If compared to a star schema, this essentially treats the PIT table as a fact table and the satellite tables as the dimension table, vastly simplifying the queries needed for reporting.
Multi-Table Insert (MTI)
Snowflake’s MTI feature can be very advantageous for data vault architecture. The following are the benefits of utilizing MTI:
Data vault architecture often involves loading large volumes of data from various sources into different tables. With MTI, you can insert data into multiple target tables with a single SQL statement. This reduces the number of round trips to the database and improves loading performance, especially when dealing with high-volume data ingestion.
Atomicity and Consistency
MTI in Snowflake ensures atomicity and consistency during the data loading process. If any part of the multi-table insert fails, the entire operation is rolled back, preventing partial data loading and maintaining data integrity. This is crucial in data vault architecture, as it ensures consistent and reliable data loading across multiple tables.

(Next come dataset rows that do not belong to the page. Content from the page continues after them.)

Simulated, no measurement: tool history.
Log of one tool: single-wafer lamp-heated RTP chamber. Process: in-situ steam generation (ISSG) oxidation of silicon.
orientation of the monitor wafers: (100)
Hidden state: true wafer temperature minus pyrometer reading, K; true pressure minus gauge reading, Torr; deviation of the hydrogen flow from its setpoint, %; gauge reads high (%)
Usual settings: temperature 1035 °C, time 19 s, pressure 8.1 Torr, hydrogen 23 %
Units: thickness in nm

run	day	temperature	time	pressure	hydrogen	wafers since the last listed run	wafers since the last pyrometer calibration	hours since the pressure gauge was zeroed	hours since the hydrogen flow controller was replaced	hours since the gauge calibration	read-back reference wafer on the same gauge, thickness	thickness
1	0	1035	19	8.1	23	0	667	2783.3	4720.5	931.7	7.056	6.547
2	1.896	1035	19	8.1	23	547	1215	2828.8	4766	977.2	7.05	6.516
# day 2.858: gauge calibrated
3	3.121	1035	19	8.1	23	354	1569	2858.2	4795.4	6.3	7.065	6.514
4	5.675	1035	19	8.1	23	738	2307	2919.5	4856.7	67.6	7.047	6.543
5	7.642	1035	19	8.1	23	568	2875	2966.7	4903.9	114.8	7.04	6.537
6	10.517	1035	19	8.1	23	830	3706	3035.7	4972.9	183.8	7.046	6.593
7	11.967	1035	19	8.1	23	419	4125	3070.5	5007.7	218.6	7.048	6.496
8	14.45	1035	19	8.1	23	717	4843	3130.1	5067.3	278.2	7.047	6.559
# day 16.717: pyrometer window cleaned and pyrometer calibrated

Snowflake’s MTI feature supports the parallel loading of data into multiple target tables. It leverages Snowflake’s distributed architecture, automatically distributing and executing the insert operation across multiple compute nodes. This parallelization enhances loading speed and enables efficient utilization of system resources, particularly when loading data into satellite tables in the data vault.
Simplified ETL Logic
MTI simplifies the ETL (Extract, Transform, Load) logic for loading data into the data vault. Instead of writing complex logic to handle individual inserts into different tables, you can use a single SQL statement with multiple INSERT clauses to simultaneously load data into multiple tables. This reduces the complexity of the ETL process and improves development efficiency.
Reduced Data Movement
Using MTI, you can minimize data movement between the ETL pipeline and the Snowflake database. With the ability to insert data directly into target tables, there is no need to stage data in temporary tables or intermediate storage. This reduces the overall data movement, resulting in faster loading and improved performance.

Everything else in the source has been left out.